Deal or no deal, the main problem with the commission's position was that it was utterly unsupported by empirical evidence. A pure political compromise can be produced without coming to grips with the empirics; a sound decision cannot. Although the commission did an excellent job of amassing data on how our election system is run in many areas, this was not one where it managed to find much. As the commission itself stated, there is "no extensive evidence of fraud in the United States." To the extent there is any evidence of fraud, it is almost entirely due to absentee voting scams or ballot-box stuffing, not the type of fraudulent in-person voting that photo ID is supposed to deter. The only other justification that the commission offered for its decision was that a photo ID requirement would enhance public trust in the system. That claim, too, was unsupported by empirical evidence (and may have been misplaced).
Overton did his best to persuade the other members of the commission not to endorse an ID requirement. Most advocates contesting voter ID have simply invoked civil-rights rhetoric. Overton called upon that tradition, but he mainly focused on the kind of cold-blooded cost-benefit arguments that conservatives stereotypically use. Working with the Brennan Center, he tried to amass data on the effects, good and bad, of photo ID. When he failed to change the majority's mind, he published a forcefully worded dissent. I saw Overton a day after the fight went public. I've never seen anyone more exhausted.
The reason Overton faced such an uphill slog is that the data were haphazard and inconsistent. As he discovered, "No systematic, empirical study of the magnitude of voter fraud has been conducted at either the national level or in any state to date." Nor were there any good studies on an ID requirement's effect on voter behavior. Overton pulled together some basic numbers (how many voters lack ID, how many fraudulent votes might have been prevented by an ID requirement). Based on these numbers, he argued that it would be a mistake to endorse voter ID at this stage because the commission could not show that it "would exclude even one fraudulent vote for every 1000 eligible voters excluded." But Overton candidly admitted that his data, standing alone, could not tell you what would happen if an ID requirement were enacted.

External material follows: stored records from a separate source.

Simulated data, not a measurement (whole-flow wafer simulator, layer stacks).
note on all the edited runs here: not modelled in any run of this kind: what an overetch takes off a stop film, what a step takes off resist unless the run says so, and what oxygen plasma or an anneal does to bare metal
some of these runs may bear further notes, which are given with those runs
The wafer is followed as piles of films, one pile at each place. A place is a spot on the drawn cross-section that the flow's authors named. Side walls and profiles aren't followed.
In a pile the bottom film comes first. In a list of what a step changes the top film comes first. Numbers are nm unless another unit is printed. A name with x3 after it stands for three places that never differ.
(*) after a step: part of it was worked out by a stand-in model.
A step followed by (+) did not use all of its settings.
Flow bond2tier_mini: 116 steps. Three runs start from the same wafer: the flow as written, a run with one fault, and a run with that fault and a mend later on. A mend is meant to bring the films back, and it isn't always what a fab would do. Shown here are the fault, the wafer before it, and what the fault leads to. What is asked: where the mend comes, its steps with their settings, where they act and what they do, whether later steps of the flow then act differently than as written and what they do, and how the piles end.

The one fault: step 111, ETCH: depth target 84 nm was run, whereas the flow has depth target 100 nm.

Overton and the Carter-Baker Commission as a whole had the same problem: they were fighting about reform in a world without data. The Carter-Baker Commission justified its conclusions with the only evidence available: anecdote. Overton believed that anecdotal evidence led the commission to overestimate both the problem of fraud and the likelihood that an ID requirement would solve it. Overton did not spare his allies criticism, either. He rebuked opponents of voter ID because they "regularly recite talking points about threats to voter participation by the poor and minorities, but often fail to quantify this assertion." Overton's frustration about the debate remains palpable: "I'm an academic," he says. "I believe in facts."
The same year that the Carter-Baker Commission released its report, the Republican-dominated Indiana legislature passed a photo ID requirement in a straight party-line vote. The state conceded it was not aware of a single episode of in-person voter fraud in its entire history, and the legislature failed to do anything about the security of absentee ballots (the one area where Indiana had recently had a fraud problem). "Let's not beat around the bush," wrote one of the lower-court judges reviewing the case. "The Indiana voter photo ID law is a not-too-thinly-veiled attempt to discourage election-day turnout by certain folks believed to skew Democratic."
When the lawsuit challenging Indiana's law worked its way to the Supreme Court, Justice Stevens, writing for the plurality, upheld the requirement. He concluded that photo ID was a reasonable strategy for combating fraud and building voter confidence. What evidence did Justice Stevens cite in support? A funny anecdote dating back to Tammany Hall, the fact that one person had voted fraudulently in a Washington gubernatorial election . . . and the Carter-Baker Report.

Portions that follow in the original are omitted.